Jerrod Niemann is a busy man these days.

On top of getting married, he has just released a video for his latest single, 'Buzz Back Girl,' and kicked off his Get Your Buzz Back Tour. But if Niemann is feeling stressed from juggling his personal and professional lives, the laid-back singer certainly didn't give any sign of it when he spoke to Taste of Country at the end of October.

He credits his new bride, Morgan Petek, for helping him stay centered. "To be honest, I was one of those guys who never thought I would probably ever get married," Niemann shares. "Not because I was too cool, but because I didn't think anybody would want to put up with me that long! It's only been a couple of weeks, but I've got to say, there's just something, a peacefulness to it."

"I don't want to be a cliche, like 'You complete me,'" he adds, "but there is just this feeling that you're on a team now. You get to face everything together, and it just makes it a little easier. She's going to school, and I'm on the road a lot, and it's great, 'cause when we get together we have that time that we need to make up for. You don't really get bored, 'cause you're always missing one another."

To be honest, I was one of those guys who never thought I would probably ever get married.

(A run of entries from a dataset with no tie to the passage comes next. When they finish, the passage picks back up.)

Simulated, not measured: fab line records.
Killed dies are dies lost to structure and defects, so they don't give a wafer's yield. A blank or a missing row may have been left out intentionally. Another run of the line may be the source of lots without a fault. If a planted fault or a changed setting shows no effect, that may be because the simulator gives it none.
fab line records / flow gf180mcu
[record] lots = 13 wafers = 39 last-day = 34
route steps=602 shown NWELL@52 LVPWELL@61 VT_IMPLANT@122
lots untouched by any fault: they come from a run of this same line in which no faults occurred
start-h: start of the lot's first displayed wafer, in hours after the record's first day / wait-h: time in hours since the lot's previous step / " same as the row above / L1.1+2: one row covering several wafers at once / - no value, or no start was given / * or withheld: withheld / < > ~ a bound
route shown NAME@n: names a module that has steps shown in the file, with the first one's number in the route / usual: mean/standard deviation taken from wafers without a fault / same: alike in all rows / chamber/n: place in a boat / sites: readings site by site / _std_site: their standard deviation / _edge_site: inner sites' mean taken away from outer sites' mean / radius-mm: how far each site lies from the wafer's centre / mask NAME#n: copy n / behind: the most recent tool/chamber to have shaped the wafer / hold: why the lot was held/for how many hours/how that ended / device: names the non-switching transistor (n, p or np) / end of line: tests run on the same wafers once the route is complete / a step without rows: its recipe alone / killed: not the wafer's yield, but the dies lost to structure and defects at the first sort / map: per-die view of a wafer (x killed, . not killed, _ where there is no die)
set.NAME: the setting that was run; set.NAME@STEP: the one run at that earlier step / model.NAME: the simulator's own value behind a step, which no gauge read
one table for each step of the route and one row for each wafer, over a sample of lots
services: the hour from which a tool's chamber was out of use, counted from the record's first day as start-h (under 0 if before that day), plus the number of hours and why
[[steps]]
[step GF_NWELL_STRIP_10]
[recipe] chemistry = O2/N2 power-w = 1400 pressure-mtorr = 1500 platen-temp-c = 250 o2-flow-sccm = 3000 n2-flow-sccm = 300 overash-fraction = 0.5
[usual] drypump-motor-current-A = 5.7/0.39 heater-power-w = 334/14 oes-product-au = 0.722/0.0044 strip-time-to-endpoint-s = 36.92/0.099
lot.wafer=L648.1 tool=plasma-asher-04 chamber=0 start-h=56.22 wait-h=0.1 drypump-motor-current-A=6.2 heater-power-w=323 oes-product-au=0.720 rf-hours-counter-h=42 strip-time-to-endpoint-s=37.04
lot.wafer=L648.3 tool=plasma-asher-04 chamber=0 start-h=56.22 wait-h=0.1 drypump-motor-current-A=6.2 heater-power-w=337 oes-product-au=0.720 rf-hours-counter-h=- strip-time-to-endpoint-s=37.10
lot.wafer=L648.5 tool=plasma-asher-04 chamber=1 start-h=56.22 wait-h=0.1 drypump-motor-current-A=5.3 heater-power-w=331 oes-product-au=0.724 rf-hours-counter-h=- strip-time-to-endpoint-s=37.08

Niemann's video for 'Buzz Back Girl' features some unique visual effects. The singer laughingly admits he had no idea what the finished product would look like when he was actually filming it.

"[Director] Eric Welch has done the last few videos, and he wanted to do this projection screen idea," the singer reveals. "It was really cool to get in there. You've just got to trust him and do what he asks, and then you start seeing it come together, like, 'Wow, that's cool.' And the more and more we work together, like with anybody, you kind of start getting a vibe and clicking."

The process involved shooting Niemann's parts against a black background, then using a projector to project his likeness onto guitars and girls and various other elements of the clip. One scene in which Niemann is singing multiple vocal parts simultaneously proved particularly interesting to convey visually.

"[Welch] just said, 'Hey, are you singing all of those harmony parts? Just sing each of them once.' So I would just sing each part, and then rewind it and do it again, and he just cut it up and put them all together in a collage. It was pretty cool," Niemann recalls.

The singer knew he wanted to cut the feel-good song the first time he heard it. As it turned out, it was written by a close friend of his.

"My record label had sent me 'Buzz Back Girl,' and I hit play, and the first note, I could tell it's Lee [Brice] singing. So I called him, and I said, 'Man, what's up with this song?'" he says.

"He said, 'I have one on my new album that I feel like is similar, so I'm not gonna record it,'" Niemann continues. "So I said, 'Well man, I'll record it, if you don't mind.' I just liked it because I love a song that makes you tap your foot, plus I do a lot of partying songs, but I don't have any hangover cure songs. So what I like about this is, I went out last night, and now you wake up and instead of going and drinking or whatever, you just cuddle up to the one you love and get your day going, and get your buzz back. It's sort of a love song disguised by a drinking song."

'Buzz Back Girl' features a very contemporary approach to production, including what sounds like scratching -- a production element that's mostly associated with rap. Though Niemann is all for experimentation, he cautions he wouldn't want to take it quite that far.

Everybody keeps experimenting more and more every year, and then it's not as much fun for me. So I kinda feel like, well, if everybody's doing that, then I'm gonna do something else.

"It sounds like scratching, and that's what it emulates, but it's just a pick on a guitar string," he says. "If it was real scratching -- that's a whole other conversation -- but I would never put legitimate scratching in, but yet it sounds like it. It's a thing that in my mind, I can be content with, because it's not real scratching."

But while Niemann's latest work has been experimental, he may take a different approach to his next project. "On this next record, I think I'm gonna peel back some of the layers off the onion and see if I can get back to some of the basics," he says. "Everybody keeps experimenting more and more every year, and then it's not as much fun for me. So I kinda feel like, well, if everybody's doing that, then I'm gonna do something else."

Niemann kicked off his Get Your Buzz Back Tour on Oct. 24 in Myrtle Beach. The road trek runs through Dec. 6, wrapping up in Lake Buena Vista, Fla. "It's not about saying, 'Hey, come get trashed with us,'" he says of the tour's name. "It's saying hey, come have some fun and get your buzz back, get your everyday life off your mind."

"That's our job," the country singer asserts. "When people are kind enough to spend their hard-earned money to let us play them some tunes, the least we can do is try to get everything off their mind for 90 minutes to two hours, and help them get their metaphorical or their literal buzz back, depending on their preferences."